So close, and yet so far…

I was given this riddle because of my interest in numbers. At first glance, it seemed simple. Little did I know, despite its tantalizing simplicity; how maddeningly addictive, or indeed how maddeningly complex this is. Only later did I look up and discover that some of the finest mathematicians, for years, have been trying to solve it. Some have even declared it probably unprovable.

 
I have no hope of solving it. That doesn’t stop me from playing with it.

So, here it is. Start with any random positive integer. If it is an even number, divide it by 2; if it is an odd number, multiply it by 3 and add 1 – and then repeat the process. For example, starting from 7, next number is 22 (7*3 + 1), next is 11 (22/2), next 34 (11*3 + 1) and on and on. The (in)famous Collatz conjecture predicts that you will always end up with the recurring 4 – 2 – 1 sequence; NO matter which integer you start from. Don’t bother checking this; people with more time to waste than you have verified this, using computers, for up to 21 digit-long numbers. But the Math purists, or even I, don’t consider that a ‘proof’.

 
The question is, can we prove mathematically that the series HAS TO end up in 4 – 2 – 1; or produce a counter-example, i.e. an integer whose series does not end up in 4 – 2 – 1? Interestingly, the only way to prove the counter-example is to show its series ends up in some other recursive loop!
So far, I am approaching this like a mystery; thinking of different techniques to attack, and made some simple discoveries (aka scratched the surface) on my own…
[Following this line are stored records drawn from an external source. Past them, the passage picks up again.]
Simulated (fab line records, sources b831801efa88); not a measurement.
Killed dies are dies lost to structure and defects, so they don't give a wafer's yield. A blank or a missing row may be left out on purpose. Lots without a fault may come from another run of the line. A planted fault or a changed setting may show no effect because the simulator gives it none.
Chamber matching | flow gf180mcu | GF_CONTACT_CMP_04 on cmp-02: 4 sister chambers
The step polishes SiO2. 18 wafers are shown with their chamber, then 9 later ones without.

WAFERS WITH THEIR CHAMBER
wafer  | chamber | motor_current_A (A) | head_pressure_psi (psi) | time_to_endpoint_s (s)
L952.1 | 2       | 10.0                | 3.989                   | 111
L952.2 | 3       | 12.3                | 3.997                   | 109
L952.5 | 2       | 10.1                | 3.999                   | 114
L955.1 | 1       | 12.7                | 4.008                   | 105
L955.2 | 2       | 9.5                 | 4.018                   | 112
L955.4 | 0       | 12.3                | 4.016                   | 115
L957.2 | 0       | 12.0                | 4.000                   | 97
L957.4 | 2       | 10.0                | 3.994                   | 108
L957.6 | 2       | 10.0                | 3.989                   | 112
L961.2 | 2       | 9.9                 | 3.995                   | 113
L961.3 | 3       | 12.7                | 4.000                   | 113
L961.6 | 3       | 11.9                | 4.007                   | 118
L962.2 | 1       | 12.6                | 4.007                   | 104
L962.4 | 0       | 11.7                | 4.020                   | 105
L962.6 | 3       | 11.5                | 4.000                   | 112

a. At any point in the series, if you hit some power of 2 (e.g. 16, 512, 1024… etc.), you are guaranteed to end up with 4 – 2 – 1, in a finite set of steps. How does this help? Now we 'just' need to prove that every series WILL eventually hit a power of 2.

b. By definition, every even number is either a power of 2; or is a power of 2 multiplied by an odd number. This allows us to focus only on the odd numbers in a series.

c. Every alternate power of 2 equals 3n + 1, where n is some odd integer – this can be proven almost trivially. Examples are 4 (=3*1 + 1), 16 (=3*5 + 1), but not 8, nor 32 etc. It helps a little bit to know that half the powers of 2 fit exactly the pattern of 3n + 1. Sadly, it doesn’t guarantee that 3n + 1 will be a power of 2 at any point. In theory, the series can go on infinitely without ever hitting a power of 2.

d. In the series, if we ever reach a number smaller than the original integer; we WILL reach the 4 – 2 – 1 loop in a finite number of steps. Obviously, we can see a stronger but harder to prove guarantee too! The only catch is to prove that we WILL reach a number smaller than the original number, at some point.

So frustrating to ‘know in your heart’ the conjecture is true, and yet not be able to prove it. Gödel's “Incompleteness Theorem” basically states that there are always some ‘truths’ that can not be proven within the system. This may well be one of those.